Bus maker Alexander Dennis today admitted defeat in its brief skirmish with India’s Ashok Leyland for control of rival firm Optare.
The Falkirk-based company, which is backed by Stagecoach founder and chief executive Sir Brian Souter, walked away after it was told Ashok had no intention of selling its shares in Optare “to anyone at any price”.
The Indian bus maker owned by the Hinduja Group already holds a 26% stake in Optare and recently announced its intention to treble it to 75% in a deal that should secure the future of the North Yorkshire-based business.
A £12 million credit line will be made available to Optare if shareholders back the cut-price issue of shares to Ashok at a meeting on January 6. Optare, which employs more than 500 people, warned last week that it would be unable to continue trading if the share placing failed to go through.
Alexander Dennis said yesterday it had asked Optare to open its books so it can decide whether to make a rival offer for the firm.
Optare’s shares rose by 50% at one stage but the prospect of a bidding war has proved short-lived after Optare’s financial adviser told Alexander Dennis that Ashok has no intention of selling up.
The bus building industry has been impacted by a lack of trade credit insurance, which along with higher levels of export business, has placed “considerable pressure” on Optare’s working capital requirements.
It added last week: “To support the company going forward the business requires banking facilities and headroom that is substantially higher than the present arrangements.”

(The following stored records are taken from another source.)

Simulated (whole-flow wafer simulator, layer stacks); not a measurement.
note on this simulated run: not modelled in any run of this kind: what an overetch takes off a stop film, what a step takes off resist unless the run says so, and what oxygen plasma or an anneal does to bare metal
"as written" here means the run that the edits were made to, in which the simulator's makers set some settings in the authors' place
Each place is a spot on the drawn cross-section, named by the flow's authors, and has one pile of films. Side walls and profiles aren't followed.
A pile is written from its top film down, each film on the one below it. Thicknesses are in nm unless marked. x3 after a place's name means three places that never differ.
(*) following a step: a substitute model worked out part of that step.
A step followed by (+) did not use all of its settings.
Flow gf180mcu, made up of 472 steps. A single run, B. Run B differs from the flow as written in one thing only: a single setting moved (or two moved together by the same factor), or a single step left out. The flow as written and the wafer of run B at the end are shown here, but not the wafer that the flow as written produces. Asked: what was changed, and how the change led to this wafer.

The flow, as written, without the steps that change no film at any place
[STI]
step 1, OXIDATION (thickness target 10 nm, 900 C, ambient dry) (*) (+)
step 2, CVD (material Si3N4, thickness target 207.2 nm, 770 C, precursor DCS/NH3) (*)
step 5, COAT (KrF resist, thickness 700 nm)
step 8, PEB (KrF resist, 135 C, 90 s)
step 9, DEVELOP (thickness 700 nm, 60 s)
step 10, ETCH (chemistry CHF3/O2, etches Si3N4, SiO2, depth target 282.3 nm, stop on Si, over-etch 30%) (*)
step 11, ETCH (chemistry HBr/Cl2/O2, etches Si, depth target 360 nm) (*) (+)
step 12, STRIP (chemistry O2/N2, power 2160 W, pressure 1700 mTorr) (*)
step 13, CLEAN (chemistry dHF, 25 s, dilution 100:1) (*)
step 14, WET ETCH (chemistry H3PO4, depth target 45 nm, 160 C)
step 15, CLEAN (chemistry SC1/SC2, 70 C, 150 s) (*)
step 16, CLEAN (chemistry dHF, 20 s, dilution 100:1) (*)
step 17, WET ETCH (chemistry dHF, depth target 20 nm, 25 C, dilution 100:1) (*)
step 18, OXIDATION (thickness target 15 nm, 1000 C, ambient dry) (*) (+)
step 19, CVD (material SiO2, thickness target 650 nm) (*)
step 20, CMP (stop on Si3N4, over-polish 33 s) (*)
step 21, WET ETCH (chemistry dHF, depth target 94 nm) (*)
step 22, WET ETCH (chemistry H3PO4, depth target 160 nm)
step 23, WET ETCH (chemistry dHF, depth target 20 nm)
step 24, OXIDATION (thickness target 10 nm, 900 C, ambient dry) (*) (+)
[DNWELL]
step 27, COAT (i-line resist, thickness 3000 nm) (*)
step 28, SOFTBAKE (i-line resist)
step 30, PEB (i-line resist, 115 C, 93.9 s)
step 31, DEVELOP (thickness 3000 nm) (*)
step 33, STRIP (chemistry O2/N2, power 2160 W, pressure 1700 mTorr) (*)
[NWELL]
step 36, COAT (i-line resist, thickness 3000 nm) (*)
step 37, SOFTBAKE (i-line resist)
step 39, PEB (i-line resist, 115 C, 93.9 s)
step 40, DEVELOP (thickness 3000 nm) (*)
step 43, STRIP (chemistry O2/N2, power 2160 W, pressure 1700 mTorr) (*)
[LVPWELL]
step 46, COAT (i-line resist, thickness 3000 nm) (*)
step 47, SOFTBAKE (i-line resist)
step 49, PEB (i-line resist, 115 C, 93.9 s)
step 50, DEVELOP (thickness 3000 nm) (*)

Optare, which was established out of the former Leyland Bus business Charles H Roe in 1985, has an order book worth £59 million after it recently unveiled a contract to supply 190 of its Solo SR midibuses to Cape Town in South Africa.
Components will be supplied by Optare and assembled by South African firm Busmark 2000 at a new plant in Cape Town.
The current order book, which compares to £34 million in January, stands to get a further boost following the Government’s recent announcement of a further round of ‘green’ bus funding from April.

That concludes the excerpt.